Actually, Jane Fonda didn't have anything to do with wiping out the math department, but she figured prominently in all our fantasies back then. Hmmm......................Oh, sorry. Where were we? Yes, offing your educational technician. Well, like we said, this is nothing new or unusual, so we were a little surprised by this.

Four teenagers were expelled from Knightstown High School over a movie, titled "The Teddy Bear Master." The boys, who are sophomores, worked on the teddy bear movie from fall 2005 through summer 2006. In the movie, the "teddy bear master" orders stuffed animals to kill a teacher who had embarrassed him, but students battle the toy beasts. "The thing that concerned us the most is that all the bears were brown," said Principal Jim Diagostino. "You can't tell me there's not a connection to terrorism there somewhere."

In a letter to school board members, the district superintendent said teacher Daniel Clevenger, who teaches seventh grade at Knightstown Intermediate School, felt threatened by the movie. "Now it's true that Mr. Clevenger also feels threatened by clowns and thunder, but that's no reason he should have to spend the rest of the school year locked in his bathroom," the letter concluded.

Indianapolis attorney Robert Kelso, who represents the school district, wrote in a document filed in court that the movie contained vulgar and offensive language, threatened and intimidated a teacher. "They called him Daniel the Spaniel," Kelso wrote. "While it's true he'll never be named one of the 100 most handsome men in the country, he is definitely more of a bulldog than a spaniel."
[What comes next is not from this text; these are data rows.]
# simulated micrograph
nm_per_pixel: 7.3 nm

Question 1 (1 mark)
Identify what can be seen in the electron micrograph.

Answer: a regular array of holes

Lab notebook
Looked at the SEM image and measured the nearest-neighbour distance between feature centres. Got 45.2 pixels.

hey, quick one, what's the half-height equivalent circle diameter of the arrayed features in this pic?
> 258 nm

The Henry County prosecutor's office reviewed the movie but declined to press charges. "I had Daniel Clevenger when I was in seventh grade," a spokesperson for the Prosecutor's Office said, "This was a much less violent fantasy than mine was."

"It's a 14- or 15-year-old boy's idea of humor," said Jackie Suess, an attorney for the ACLU of Indiana, which is representing one of the students. "I'm sorry Daniel Clevenger was upset by it, but anyone who tells people that 'teaching would be a great job if it weren't for students' probably doesn't belong in the classroom in the first place."

Two of the boys are asking a federal judge in Indianapolis to order the students reinstated, arguing that school officials overreacted to a film parody and violated their First Amendment rights. "We're planning a sequel," one of the students said. "We're calling it "The Clown Master Comes To Knightstown Intermediate."